WASHINGTON - A decision by NASA to bar Chinese scientists from an upcoming conference was deemed "inaccurate" Tuesday by the US congressman who wrote the law on which the restriction is based.
The US space agency's announcement that Chinese nationals would not be permitted to enter the Second Kepler Science Conference on exoplanets at California's Ames Research Center November 4-8 sparked a boycott by some prominent US astronomers.
"In good conscience, I cannot attend a meeting that discriminates in this way. The meeting is about planets located trillions of miles away, with no national security implications," Geoff Marcy, an astronomy professor at the University of California, Berkeley, wrote in an email to the organizers.
The restriction is based on a law passed in 2011 and signed by President Barack Obama that prevents NASA funds from being used to collaborate with China or to host Chinese visitors at US space agency facilities.
The legal language was inserted into a funding bill by Congressman Frank Wolf, who chairs the House Subcommittee on Commerce, Justice, Science and Related Agencies.

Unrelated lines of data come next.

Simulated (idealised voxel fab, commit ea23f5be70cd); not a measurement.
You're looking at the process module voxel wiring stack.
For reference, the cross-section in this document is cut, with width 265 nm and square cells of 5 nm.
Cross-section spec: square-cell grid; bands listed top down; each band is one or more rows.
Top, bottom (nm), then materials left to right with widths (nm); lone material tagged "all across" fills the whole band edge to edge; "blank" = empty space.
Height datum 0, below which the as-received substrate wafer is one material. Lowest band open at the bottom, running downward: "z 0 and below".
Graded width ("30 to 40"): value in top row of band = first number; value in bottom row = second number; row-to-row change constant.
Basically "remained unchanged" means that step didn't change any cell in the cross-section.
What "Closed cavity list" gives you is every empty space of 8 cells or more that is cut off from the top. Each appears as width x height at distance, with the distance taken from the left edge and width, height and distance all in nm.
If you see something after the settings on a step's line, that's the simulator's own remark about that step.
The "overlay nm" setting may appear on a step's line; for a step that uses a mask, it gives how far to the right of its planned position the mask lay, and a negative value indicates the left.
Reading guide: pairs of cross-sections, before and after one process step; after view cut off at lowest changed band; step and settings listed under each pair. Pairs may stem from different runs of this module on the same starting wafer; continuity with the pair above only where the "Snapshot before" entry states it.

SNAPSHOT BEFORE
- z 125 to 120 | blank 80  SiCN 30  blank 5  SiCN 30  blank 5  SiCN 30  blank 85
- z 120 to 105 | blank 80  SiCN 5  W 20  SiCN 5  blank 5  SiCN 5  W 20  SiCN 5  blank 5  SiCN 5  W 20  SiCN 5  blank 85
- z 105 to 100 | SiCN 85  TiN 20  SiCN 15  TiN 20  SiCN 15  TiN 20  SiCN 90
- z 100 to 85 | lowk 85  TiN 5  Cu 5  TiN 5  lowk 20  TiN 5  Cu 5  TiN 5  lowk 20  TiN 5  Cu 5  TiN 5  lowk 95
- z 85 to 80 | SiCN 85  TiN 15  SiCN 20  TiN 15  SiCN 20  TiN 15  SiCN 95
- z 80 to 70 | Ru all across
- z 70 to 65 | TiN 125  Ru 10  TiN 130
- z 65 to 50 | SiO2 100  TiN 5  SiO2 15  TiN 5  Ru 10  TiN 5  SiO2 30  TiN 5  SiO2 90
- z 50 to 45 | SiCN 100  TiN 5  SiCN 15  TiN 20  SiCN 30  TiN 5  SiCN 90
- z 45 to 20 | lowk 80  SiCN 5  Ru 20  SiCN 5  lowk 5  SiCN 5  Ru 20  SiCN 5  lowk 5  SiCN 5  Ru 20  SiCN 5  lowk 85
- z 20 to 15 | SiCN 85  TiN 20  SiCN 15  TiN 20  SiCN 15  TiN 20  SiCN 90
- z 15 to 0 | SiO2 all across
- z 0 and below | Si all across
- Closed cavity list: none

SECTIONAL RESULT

The law bans NASA funds from being used to work "bilaterally in any way with China or any Chinese-owned company" or being "used to effectuate the hosting of official Chinese visitors at facilities belonging to or utilized by NASA," according to a copy of the legal text sent to AFP by Wolf's office.
However, Wolf's office issued a letter to NASA Administrator Charles Bolden on Tuesday seeking to correct an article on the matter that first appeared Friday in The Guardian newspaper, as well as NASA's stance.
"Unfortunately, the article is riddled with inaccuracies, as is, it appears, the guidance provided by NASA Ames staff to the attendees," said the letter.